16.10.08

The U.S. Flag as Art


Tyler Green has a post about the imagery of the American flag, how it's used/abused by both political parties. He has asked for suggestions. My most vivid memory of the flag is Stanley Forman's 1976 Pulitzer Prize-winning photo (above) at an anti-busing demonstration in Boston. That probably falls into the photo-journalism category but - how powerful. Others that come to my mind are shown below.

Childe Hassam


Jasper Johns


From Charles:
Art that uses a recognizable symbol, like the U.S. flag, does so best when it calls into question the conventional meaning of that symbol. This is not to say that it has to be necessarily a negative meaning, which is a temptation for many artists, I suppose, when treating something like the U.S. flag (like James Rosenquist's recent Xenophobic Movie Director, or Our Foreign Policy). It may be too obvious for Tyler's survey, but Nam June Paik's Video Flag (1985-1996) immediately came to mind. It is a much more positive version of the concept than an earlier form of the work, Video Flag Z, owned by the Los Angeles County Museum of Art and now unable to be shown. Both subvert a symbol we take for granted by assembling the symbol out of images that incarnate the shifting meanings of that symbol for many people. (My love of Paik's work has nothing to do with the fact that he was a musicologist, either.)
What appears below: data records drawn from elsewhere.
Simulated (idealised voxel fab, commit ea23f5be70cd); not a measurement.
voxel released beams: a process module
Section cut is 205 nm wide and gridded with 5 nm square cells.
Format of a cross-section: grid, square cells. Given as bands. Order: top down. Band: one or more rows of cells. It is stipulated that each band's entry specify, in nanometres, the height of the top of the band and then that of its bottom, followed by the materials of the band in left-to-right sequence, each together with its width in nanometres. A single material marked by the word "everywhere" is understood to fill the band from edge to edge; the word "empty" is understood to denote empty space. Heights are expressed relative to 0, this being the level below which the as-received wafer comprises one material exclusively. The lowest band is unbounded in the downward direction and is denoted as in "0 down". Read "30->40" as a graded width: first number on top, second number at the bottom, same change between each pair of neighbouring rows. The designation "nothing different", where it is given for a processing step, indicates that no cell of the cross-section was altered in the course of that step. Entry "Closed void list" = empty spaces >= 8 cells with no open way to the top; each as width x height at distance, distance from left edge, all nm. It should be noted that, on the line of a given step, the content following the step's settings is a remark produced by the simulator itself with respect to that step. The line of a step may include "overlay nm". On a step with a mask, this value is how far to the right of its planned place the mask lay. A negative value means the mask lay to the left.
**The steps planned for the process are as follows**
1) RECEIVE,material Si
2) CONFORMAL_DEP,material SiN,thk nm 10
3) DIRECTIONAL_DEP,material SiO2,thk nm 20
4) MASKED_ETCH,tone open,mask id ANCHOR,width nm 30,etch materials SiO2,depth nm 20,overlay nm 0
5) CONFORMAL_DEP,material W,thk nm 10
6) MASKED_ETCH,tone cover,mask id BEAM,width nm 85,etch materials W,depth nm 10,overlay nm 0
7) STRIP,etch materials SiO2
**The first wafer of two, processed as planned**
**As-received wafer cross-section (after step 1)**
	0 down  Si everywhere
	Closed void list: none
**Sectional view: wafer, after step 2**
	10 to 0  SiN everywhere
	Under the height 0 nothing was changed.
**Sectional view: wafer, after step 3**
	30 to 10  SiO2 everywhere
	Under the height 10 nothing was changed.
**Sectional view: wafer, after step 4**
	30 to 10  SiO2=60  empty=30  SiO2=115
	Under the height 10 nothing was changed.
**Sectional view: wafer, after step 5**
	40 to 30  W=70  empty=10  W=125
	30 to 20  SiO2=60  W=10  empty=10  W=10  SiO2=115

In a similar vein and perhaps less obviously, Romare Bearden's
Roots Odyssey (1976) uses the symbol of the flag to represent the shores of the United States as the destination of a slave ship. Once again, the symbol does not necessarily mean what you think it does, and it may have different meanings for different people. The United States is a large, multifaceted country with a complicated history, and the flag has greater meaning if it is not a one-dimensional symbol. (Related: David Hammons, African-American Flag, which the MoMA curator Connie Butler already picked for Tyler).